|Friday, 14 March 2003|
By Channa Kasturisinghe
Government and private sector stakeholders of the country's apparel sector have joined hands to increase the industry turnover from its present position of US$ 2.3 billion to US$ 4.5 billion by 2007.
The apparel sector task force appointed by the Government has formulated a five year strategy to achieve this target by transforming the industry from a 'contract manufacturer' to a provider of a 'fully integrated service' able to penetrate the premium market segments in the world. The sectoral report was handed over to the Enterprise Development, Industrial Policy and Investment Promotion Minister Prof. G.L Peiris in Colombo yesterday.
The Minister said the Government is vigorously lobbying with the US authorities for tariff concessions and quotas to help the country's apparel industry to move forward successfully once the quota system is phased out in 2005.

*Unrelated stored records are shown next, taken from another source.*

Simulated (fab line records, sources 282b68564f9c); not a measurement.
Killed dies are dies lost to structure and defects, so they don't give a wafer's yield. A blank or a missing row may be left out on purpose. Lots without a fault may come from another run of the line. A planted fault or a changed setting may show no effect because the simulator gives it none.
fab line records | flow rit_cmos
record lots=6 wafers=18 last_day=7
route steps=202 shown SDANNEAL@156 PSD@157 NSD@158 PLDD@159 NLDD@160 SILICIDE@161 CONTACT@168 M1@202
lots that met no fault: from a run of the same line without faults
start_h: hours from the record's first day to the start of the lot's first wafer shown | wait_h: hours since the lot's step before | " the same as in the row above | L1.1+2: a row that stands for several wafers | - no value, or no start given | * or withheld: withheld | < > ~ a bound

He said the Government is keen to sign a fully fledged Free Trade Agreement with the US and has received a positive response from the US Government which would be a tremendous opportunity to boost the country's economy, especially the apparel industry.
Chairman of the Task Force Mahesh Amalean said that one objective of the strategy is to become internationally recognised in specific product categories in order to compete with larger players such as China.
"Presently, Sri Lanka's apparel exports are heavily concentrated in the two large global markets of the US and European Union, which brings about a heavy dependency in terms of business risk. We should diversify into new markets to increase export volumes while reducing its present dependency on two geographical regions. The global development of Preferential Trade Agreements also should be addressed as it poses an additional threat to our industry.
Where price continues to be an important factor globally, Sri Lanka is not as competitive as it should be due to poor labour productivity and insufficient technological advancement, while improving on lead times is an absolutely necessary," he said.
Amalean said that it was important to implement a deliberate phasing out program over the next two years to lessen the impact of the 2005 quota free era and at the same time provide avenues and directions for industries requiring to exit the apparel sector.